Sunday, April 22, 2012

Beantown Breakdown

Could it be worse in Boston?  Imagine if John Kerry was tossed out of his mansion by Theresa Heinz for philandering.  Imagine if MIT was purchased by California Institute of Technology, if Harvard lost a football game to Yale, if New England clam chowder was suddenly tomato based.  Unimaginable you say?  Sure.  But the surrender by the Red Sox to the Bombers after leading 9-0 in the 7th inning is about as unthinkable as any serious attempt to justify a second term for boy president Obama.  This, following an embarrassing loss, again to the heroic Yankees, on the 100th anniversary of Fenway Park the day before.  Boston is remembering the folly of last September again in the merry month of May.  Oh my!

Of course the other side of the baseball coin is the sheer joy in The Bronx when the Bombers came back from that 9-0 deficit to a risible 15-9 success nearly reaching the joy of Bucky Dent's 1978 HR to beat the Sox in a playoff.

Baseball has a very long season; this year may be painfully and particularly long for Boston.

For today at least, there is joy in the metaphoric Mudville of the Yankees' NYC.

Friday, April 13, 2012

The Unemployment Understatement


Nobody wants to see unemployment percentages rise but this Obama government is doing its very best to manipulate the numbers to its advantage. A letter to the editor by a William T. McCormick, Jr. of Florida in the WSJ dated 4/13/12 illustrates how the logic of numbers masks the seriousness of unemployment under the Obama regime and why there is a tension in the workforce considerably greater than the 8.2% reflects.

Quote: Your April 7 editorial "A Jobs Slowdown" correctly notes that the slightly lower March unemployment rate of 8.2% is due mainly to the reduction in the labor force participation rate. It is noteworthy that, according to the U.S. Bureau of Labor Statistics (BLS), the participation rate was very stable for the five years preceding the Obama administration, averaging 66.0% and staying between 65.8% and 66.2% over the 60 months from December 2003 through December 2008. The current participation rate of 63.8% is 2.2% lower than the pre-Obama period which, based on a current civilian labor force of 242.6 million, means that 5.3 million people have dropped out of the labor force over the past 3 1/2 years. If the BLS were to count these 5.3 million people as unemployed, the real unemployment rate would be 11.6%, not the 8.2% reported.

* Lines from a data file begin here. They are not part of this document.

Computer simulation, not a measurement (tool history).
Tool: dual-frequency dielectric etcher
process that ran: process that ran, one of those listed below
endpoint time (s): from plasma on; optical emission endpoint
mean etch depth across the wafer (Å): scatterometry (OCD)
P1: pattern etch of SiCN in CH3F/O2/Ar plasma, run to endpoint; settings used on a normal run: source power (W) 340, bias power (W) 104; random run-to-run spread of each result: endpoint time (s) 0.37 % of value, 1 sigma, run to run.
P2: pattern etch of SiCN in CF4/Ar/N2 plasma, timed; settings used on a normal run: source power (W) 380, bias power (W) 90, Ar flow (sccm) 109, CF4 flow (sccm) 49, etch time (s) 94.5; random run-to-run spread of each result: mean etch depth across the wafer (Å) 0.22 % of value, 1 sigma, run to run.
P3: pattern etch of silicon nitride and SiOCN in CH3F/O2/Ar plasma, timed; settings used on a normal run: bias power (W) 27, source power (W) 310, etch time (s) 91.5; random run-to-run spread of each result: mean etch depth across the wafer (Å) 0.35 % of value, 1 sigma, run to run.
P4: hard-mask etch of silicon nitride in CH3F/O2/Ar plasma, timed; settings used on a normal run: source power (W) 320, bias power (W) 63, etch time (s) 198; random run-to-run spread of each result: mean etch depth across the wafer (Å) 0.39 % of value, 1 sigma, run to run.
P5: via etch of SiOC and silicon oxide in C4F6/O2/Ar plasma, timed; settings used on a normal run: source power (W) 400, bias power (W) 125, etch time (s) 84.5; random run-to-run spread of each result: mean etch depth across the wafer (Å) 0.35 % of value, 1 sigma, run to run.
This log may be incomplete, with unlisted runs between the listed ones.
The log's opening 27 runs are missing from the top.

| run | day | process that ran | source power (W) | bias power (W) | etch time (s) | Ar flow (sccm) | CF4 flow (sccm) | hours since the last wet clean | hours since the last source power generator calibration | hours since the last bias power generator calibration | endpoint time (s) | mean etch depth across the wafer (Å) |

Because of this precipitous drop in the labor participation rate, we should all be questioning the methodology that counts unemployed versus dropouts from the labor force, since it has such a dramatic effect on the headline unemployment percent report. In any event, these people aren't unemployed, which explains why the BLS statistics show that the total number employed in March 2012 is 142.0 million, lower than the 142.2 million employed in January 2009, even though the civilian labor force has grown by 7.9 million people since January 2009, the month Mr. Obama took office. End quote.

So remember these calculations as we move inexorably toward November 6 and don't permit the Democrat partisans to mask the truth of Obama's frequent failures and follies.

Thursday, April 12, 2012

Baseball Begins


Finally we have the sound of balls on bats and slapping gloves. Ah, spring! So what has been observed during the approximate first week of America's game. Some modest form is already emerging. The heroic Yankees, following bad luck in Tampa, are now back to .500 with scintillating extra inning victories in Baltimore, demonstrating that Marino at 42 is still a force. It is possible the Yankees will win 17 of 19 games against the O's this year. Meanwhile, the Red Sox have continued their malaise of last September with only a solo win thus far. In the NL, the Phillies struggle for stability and the Mets...well, break them up!

Perhaps the most intriguing baseball story thus far is how Ozzie Guillen, new manager of the Florida Marlins, has discovered his love for Fidel Castro in south Florida while the Boston press is already condemning new Red Sox manager, Bobby Valentine, to the ash heap. Problems should have solutions, so here it is: these two managers should trade jobs before each is respectively fired before mid season.

While the great game of baseball is just emerging for 2012 we continue to endure the Obama regime creating class warfare among us. How truly awful. The latest effort of selling the Buffett Rule is so offensive (oh, that ARod would find some offense) and stupid (it does nothing material to close the deficit) and so hypocritical that only perennial bottom feeders such as the metaphoric Pirates, Cubs and Baltimore would pay attention.

In baseball, there are rules. They are followed. Not, however, in the latest chapter of our public life. We have the President/Baseball Commissioner telling the Supreme Court/Umpires that the ObamaCare mandate/new 12 inning game length must be upheld. How silly.

Hell, if one can shred the Constitution, one can certainly shred baseball's rule book. Chaos, why not? Why should the Pirates, Cubs and Baltimore not have a chance, even if they have not paid for players or invested otherwise in their franchises ? After all, we voted for change in 2008, didn't we?